There are a few travel operators who specialize in custom itineraries for families headed to Panama, Costa Rica, and Belize, and while it is slightly more expensive to travel this way, I highly recommend it for first-time visitors. You can have your entire trip laid out for you or work with your guide to create the ideal itinerary. Meals tend to be family style with an emphasis on chicken, fish, rice, salads—simple buffets with plenty of options, even for those on an all-white-food diet. Here, the essentials for a successful family trip to Central America's big three.
BEST FAMILY TOUR OPERATOR
The Panama Family Adventure from Wildland Adventures (3516 N.E. 155th St., Seattle; 800/345-4453 or 206/365-0686; www.wildland.com; $1,895 per adult, $1,295 per child) includes visits to the Panama Canal, rain and cloud forests, and the Caribbean coast. Accommodations are very simple by American standards, but the pace is flexible and the planned outings are outstanding. The mosquito repellent went unused: we encountered fewer bugs than we have on a summer evening in Connecticut.
WHERE TO STAY
The rustic but completely charming lodge set harborside at Bocas del Toro's Ancon Field Station (011-507/757-9226; www.ecopanama.com; $80 per person daily, including meals) is being renovated to install private baths in all upstairs rooms and add a new wing, for a total of 17 rooms. The downstairs dining dock has been converted into a full-service restaurant.

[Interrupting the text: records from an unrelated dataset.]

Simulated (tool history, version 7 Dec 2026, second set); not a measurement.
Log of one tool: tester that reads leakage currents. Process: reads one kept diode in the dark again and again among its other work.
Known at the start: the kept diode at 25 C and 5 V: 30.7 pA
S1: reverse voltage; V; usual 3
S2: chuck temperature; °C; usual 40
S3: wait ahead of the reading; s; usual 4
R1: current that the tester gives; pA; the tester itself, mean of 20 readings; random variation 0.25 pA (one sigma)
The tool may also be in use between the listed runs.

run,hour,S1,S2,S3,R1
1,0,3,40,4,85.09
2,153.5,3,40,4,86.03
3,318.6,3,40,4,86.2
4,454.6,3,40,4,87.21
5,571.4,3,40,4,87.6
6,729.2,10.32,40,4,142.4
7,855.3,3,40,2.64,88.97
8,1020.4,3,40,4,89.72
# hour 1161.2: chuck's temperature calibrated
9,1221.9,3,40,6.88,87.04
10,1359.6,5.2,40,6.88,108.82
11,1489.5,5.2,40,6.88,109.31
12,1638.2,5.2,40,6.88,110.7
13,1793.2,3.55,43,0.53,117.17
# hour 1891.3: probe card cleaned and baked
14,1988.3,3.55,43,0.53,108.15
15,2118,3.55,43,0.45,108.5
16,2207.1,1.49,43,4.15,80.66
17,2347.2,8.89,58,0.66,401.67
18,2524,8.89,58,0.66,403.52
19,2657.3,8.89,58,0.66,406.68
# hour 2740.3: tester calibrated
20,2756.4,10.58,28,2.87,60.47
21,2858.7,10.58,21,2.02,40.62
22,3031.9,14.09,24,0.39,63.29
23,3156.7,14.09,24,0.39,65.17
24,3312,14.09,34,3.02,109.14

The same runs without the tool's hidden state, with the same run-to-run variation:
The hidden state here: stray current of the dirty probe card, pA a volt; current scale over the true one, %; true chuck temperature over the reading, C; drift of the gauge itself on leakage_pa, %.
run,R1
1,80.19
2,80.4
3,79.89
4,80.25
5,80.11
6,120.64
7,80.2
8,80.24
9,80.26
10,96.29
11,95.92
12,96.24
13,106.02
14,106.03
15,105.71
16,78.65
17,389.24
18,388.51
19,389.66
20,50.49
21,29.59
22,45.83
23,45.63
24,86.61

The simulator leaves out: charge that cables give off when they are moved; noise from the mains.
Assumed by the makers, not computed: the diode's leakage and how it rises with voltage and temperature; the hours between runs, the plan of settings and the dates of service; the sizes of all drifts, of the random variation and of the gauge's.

Gamboa Rainforest Resort (Canal area; 877/800-1690 or 011-507/314-9000; www.gamboaresort.com; villas from $200) has just opened as the Panama Canal's first destination resort, with 48 comfortable plantation-style one- and two-bedroom villas that originally housed canal administrators and their families from the 1930's to the 80's. There are extensive grounds and lots of activities: an aerial tram that runs above the rain forest, a butterfly aviary, turtle and iguana nesting areas, and botanical gardens. A 107-room hotel opened last June.
Hotel Los Quetzales (Guadalupe; 800/383-2107 or 011-507/771-2291; www.losquetzales.com; rooms from $44, chalets from $66) is one of the only eco-hotels in Panama or Costa Rica with accommodations inside a national park. Set in a highland cloud forest 6,800 feet above sea level, it's a birder's paradise. While our visit was uneven at best, we met other guests who were delighted with the setup. Five new luxury suites are due to open in December. With its unmatched rain-forest location, this is one to watch.
BEST FAMILY TOUR OPERATOR Costa Rica Expeditions (San José; 011-506/257-0766; www.costaricaexpeditions.com) pioneered the concept of ecotourism in Costa Rica. The guides are highly qualified, and the staff will help your family choose from an enormous range of possible touring combinations.
WHERE TO STAY
Lapa Ríos(Puerto Jiménez; 011-506/735-5130; from $151 per person daily) is a luxurious hideaway high above the sea, in a private 1,000-acre nature preserve near Corcovado National Park. It has 14 lovely thatched-roof bungalows, a swimming pool, rain-forest walks, and kayaking expeditions.
Finca Rosa Blanca Country Inn (near Santa Bárbara de Heredia; 011-506/269-9392; family of four from $245) is an estate-turned-inn with a pool on a green hillside. Located just outside San José, the house was built by an American family. Informal enough for well-behaved kids.
Capitán Suizo (Tamarindo; 800/948-3770 or 011-506/653-0075; family of four from $130), a 30-room resort, has it all: pretty bungalows as close to the beach as you can get, a pool with a rope swing, landscaped gardens, and a restaurant that welcomes children.
BEST FAMILY TRIP Wildland Adventures sets up itineraries ($1,795 per adult, $1,195 per child) that incorporate Mayan ruins at Tikal (in Guatemala), the jungle, and plenty of beach time along the Caribbean.
WHERE TO STAY
A small Caribbean resort on the sea, Green Parrot Beach Houses (Placencia; 011-501/63-7009; beach houses from $105 per day) has a friendly, gracious staff. Its quiet cabanas and beach houses that give families privacy.
Macal River Jungle Camp (near San Ignácio, Cayo; 011-501/92-2037,fax 011-501/92-2501; from $42 per person), An intimate camp of 10 recently built bungalows on the banks of the Macal River, near the ancient Mayan ruins of Tipu and Xunantunich. Offers swimming, canoeing, horseback riding, and mountain biking.
SIDE TRIP: THE SAN BLÁS ISLANDS
The approximately 350 San Blás islands are scattered along the northeast coast of Panama in the Caribbean Sea. A two-night visit—arranged by either Wildland Adventures (www.wildland.com) or ancon Expeditions of Panama (www.anconexpeditions.com)—is not for everyone, but it's a fascinating side-trip for capable kids and adventurous adults. These small islands are home to the Kuna Indians. You'll stay at Dolphin Island Lodge, owned and operated by a Kuna family, and travel by dugout canoe to the neighboring island of Achutupu. Kunas are fiercely independent and determined to protect their heritage. Kids might just join the cause after visiting the communal houses of Kuna chiefs.